Rejecting education comes with an obvious consequence: there's a lot of things marketers can't do. Chief among them is creating solutions that are tailored to the specific problems and contexts at hand, as they don't have the grounding in the proven principles of effective marketing to draw from. This inability to create solutions has led to a reliance on "the": the answer, the method, the tool, the approach; the magic bullet in the form of a ready-made answer that can be copied-and-pasted into plans. Without the ability to create, the only option is to emulate. They pick and choose from a production line of “the” proprietary solutions: frameworks, blueprints, playbooks; the list goes on. All of them are formalised processes and procedures that promise to work straight off the shelf, universally applicable and guaranteed to succeed. They're often positioned against the ‘old’ options as new and improved versions of them, making them a no-brainer to marketers looking to reject and reinvent.
This has resulted in the trademark nomadism in marketing: the constant trend-chasing, fad-hopping, and bandwagon-jumping to find “the” one that works. Effectiveness is reduced because prefabricated answers don’t work: they are generic solutions to assumed problems, so they don’t address or resolve actual problems in the contexts they are faced in. Without a grounding in foundational principles, marketers don’t know that this why they are failing. They can’t course-correct by creating an appropriate solution, so they do the only thing they can: drop it and replace it with an even newer one, because newer means it must be better. Rather than well-planned and considered marketing, it plays the numbers: if enough things are thrown in the mix, odds are something will work eventually.
CONSEQUENCES
For several years, notable figures within the advertising industry like Dave Trott and Bob Hoffman have been pointing to a problem that has led to the advertising industry’s large-scale ineffectiveness. Advertising agencies are not creating work that is effective at making money for the clients, which is what they should be doing; they are creating work that is designed to win industry awards. The objective isn’t to increase the commercial returns for clients; it is to decrease the space in their trophy cabinets. The landscape is now dominated by gimmicks and stunt work designed to bait awards juries, and any benefit the client gets is merely an added bonus. Agencies are not interested in making adverts, they want to make artworks. Advertising is not made to get the attention of the general public anymore; it is made to get the attention of other people who work in advertising.
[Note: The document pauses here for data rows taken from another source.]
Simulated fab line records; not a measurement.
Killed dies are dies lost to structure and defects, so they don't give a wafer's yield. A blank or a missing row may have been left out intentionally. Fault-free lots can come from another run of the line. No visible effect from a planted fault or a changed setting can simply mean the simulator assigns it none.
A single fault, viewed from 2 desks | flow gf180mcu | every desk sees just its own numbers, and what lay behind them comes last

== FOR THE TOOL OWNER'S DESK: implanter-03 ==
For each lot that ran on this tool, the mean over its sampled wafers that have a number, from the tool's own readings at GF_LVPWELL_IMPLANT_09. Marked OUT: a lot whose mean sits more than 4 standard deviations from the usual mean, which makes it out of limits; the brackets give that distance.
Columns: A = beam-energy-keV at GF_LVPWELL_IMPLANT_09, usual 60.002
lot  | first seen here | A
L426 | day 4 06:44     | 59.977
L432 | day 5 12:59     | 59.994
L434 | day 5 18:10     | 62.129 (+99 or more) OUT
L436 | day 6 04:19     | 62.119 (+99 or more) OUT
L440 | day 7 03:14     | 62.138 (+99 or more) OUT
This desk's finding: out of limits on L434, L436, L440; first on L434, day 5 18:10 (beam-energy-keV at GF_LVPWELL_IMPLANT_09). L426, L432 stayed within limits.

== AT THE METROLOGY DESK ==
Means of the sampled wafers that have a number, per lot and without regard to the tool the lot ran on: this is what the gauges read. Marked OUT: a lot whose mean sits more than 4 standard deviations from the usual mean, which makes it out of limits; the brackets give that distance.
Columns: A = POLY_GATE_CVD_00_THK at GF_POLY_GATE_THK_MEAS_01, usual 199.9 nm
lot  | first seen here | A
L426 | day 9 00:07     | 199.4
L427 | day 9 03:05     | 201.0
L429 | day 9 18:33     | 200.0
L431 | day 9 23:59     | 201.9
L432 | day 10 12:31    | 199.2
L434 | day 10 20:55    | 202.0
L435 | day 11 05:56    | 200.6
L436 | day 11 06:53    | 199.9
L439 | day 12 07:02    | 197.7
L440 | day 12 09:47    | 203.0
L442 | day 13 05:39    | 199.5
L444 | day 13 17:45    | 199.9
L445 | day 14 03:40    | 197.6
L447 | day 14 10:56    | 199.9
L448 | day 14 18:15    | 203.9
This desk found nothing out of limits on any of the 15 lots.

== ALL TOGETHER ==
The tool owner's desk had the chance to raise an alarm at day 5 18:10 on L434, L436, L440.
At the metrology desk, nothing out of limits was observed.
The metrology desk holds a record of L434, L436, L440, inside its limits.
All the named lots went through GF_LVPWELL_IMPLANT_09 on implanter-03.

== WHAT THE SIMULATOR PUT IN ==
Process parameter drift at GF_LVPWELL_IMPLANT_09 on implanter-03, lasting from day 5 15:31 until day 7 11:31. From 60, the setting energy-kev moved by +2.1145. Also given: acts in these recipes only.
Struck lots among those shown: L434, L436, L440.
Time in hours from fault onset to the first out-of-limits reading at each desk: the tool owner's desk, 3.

Trott and Hofmann could just as easily be talking about the overall marketing discipline, let alone the advertising part of it.
The “adapt or die” philosophy has made marketers image conscious. They feel the need to prove they have their fingers on the pulse, that they are fit to serve in the new world; and they need to demonstrate it in their work so that other marketers can see they are not out of touch and falling behind the times.
This has created two common types of marketing output. One is marketing for other marketers, which is primarily concerned with seeking validation. The work is more of a technical exercise for other marketers to appreciate, displaying awareness of the latest theory and proficiency in the current vogue practices. The second is marketing that talks to itself, which is primarily concerned with seeking approval. The content of the work is designed to impress other marketers, doing things that will be praised within the discipline for its show of rebellion or challenge to convention.
The outcome of this image consciousness has led to marketing having the same problem as the advertising industry: the intended audience has shifted from the public to peers, and the objective has shifted from effectiveness in the market to “effectiveness” inside the industry. Effectiveness is no longer determined by commercial returns or the contribution to business performance, rather how much other marketers are talking about it on social media. A short scroll will show a post about some ‘brave’ or ‘bold’ piece of marketing with hundreds of comments praising and celebrating it as a success; it’s also conspicuous that not one of the comments will be asking about its objectives, its performance against them, or discussing any quantitative results. Much like the goal of advertising has become winning industry awards, the goal of marketing is winning industry attention. For fear of being called old-fashioned, I believe that the success of marketing is determined by how well it performed against its objectives, not the number of other marketers that like it or have an opinion about it.
These outputs may get the attention of marketers, but it comes at the expense of being irrelevant to prospects and customers. The general public don’t know and couldn’t care less about the theory and practice of marketing, so the demonstration of it doesn’t increase its appeal to them; and the content doesn’t address their needs and wants or show it solves their problems, so it doesn’t resonate with them. This makes the marketing ineffective because it doesn’t get their attention, so it can’t appeal to them; if it can’t appeal to them it can’t resonate with them; if it doesn’t resonate with them, it won’t get them to take action.
OUTCOME
The revolutionary mindset warps priorities by placing form over function, as signalling ‘modernity’ to other marketers is more important than triggering action in the market. The focus is on outputs that other marketers consider to be good, not convincing prospects and customers that the product is worth buying. The “adapt or die” philosophy forces superfluous change that creates inconsistency and incoherence, stopping things being done properly and taking focus away from the things that matter; and self-consciousness that moves focus away from generating interest and desire in the market toward displaying modishness to others in the discipline. The anti-education sentiment has removed the theoretical foundations that provide a robust and holistic marketing programme, and the anti-establishment sentiment fills it with untested and unvalidated practices.